David Talbot (born September 22, 1951) is an American progressive journalist, author and media executive. He is the founder, former CEO and editor-in-chief[1] an early web magazine, Salon. Talbot founded Salon in 1995. The magazine gained a large following and broke several major national stories. It was described by Entertainment Weekly as one of the Net's "few genuine must-reads".[2]

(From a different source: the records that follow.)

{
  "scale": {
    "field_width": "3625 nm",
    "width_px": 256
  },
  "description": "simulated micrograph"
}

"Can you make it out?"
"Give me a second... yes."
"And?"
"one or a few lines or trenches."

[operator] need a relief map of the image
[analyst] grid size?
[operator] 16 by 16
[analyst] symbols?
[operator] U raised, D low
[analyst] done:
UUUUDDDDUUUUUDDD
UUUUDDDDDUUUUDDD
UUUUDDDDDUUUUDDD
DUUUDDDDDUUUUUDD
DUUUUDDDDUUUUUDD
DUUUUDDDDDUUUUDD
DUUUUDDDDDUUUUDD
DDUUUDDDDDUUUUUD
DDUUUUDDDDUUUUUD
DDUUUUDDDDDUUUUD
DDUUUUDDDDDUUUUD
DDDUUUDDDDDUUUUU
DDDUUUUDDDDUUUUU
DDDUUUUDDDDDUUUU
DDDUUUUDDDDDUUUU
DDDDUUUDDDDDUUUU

Since leaving Salon, Talbot has researched and written on the Kennedy assassination and other areas of what he calls "hidden history." Talbot has worked as a senior editor for Mother Jones magazine and a features editor for The San Francisco Examiner, and has written for Time magazine, The New Yorker, Rolling Stone, and other publications.

Early life and career

Talbot was born and raised in Los Angeles, California. He attended Harvard Boys School, but did not graduate after falling afoul of the school's headmaster and ROTC program during the Vietnam War. After graduating from the University of California at Santa Cruz, he returned to Los Angeles, where he wrote a history of the Hollywood Left, "Creative Differences", and freelanced for Crawdaddy, Rolling Stone, and other magazines. He later was hired by Environmental Action Foundation in Washington, D.C. to write "Power and Light," a book about the politics of energy. After he returned to California, he was hired as an editor at Mother Jones magazine, and later, by San Francisco Examiner publisher Will Hearst to edit the newspaper's Sunday magazine, Image. It was at the Examiner where Talbot developed the idea for Salon, convincing several of his newspaper colleagues to join him and jump ship into the brave new world of web publishing.


Salon is a web magazine based in San Francisco. Talbot has characterized Salon as aiming to be a "smart tabloid".[3] In 1996, Time magazine picked Salon as the web site of the year.[2] Originally created to cover books and popular culture, the web site became increasingly politicized during the Clinton impeachment drama in the late 1990s. Salon broke from the mainstream press by defending the Clinton presidency and investigating the right-wing prosecutorial apparatus headed by Kenneth Starr and Rep. Henry Hyde, whose own infidelity Salon exposed.[4]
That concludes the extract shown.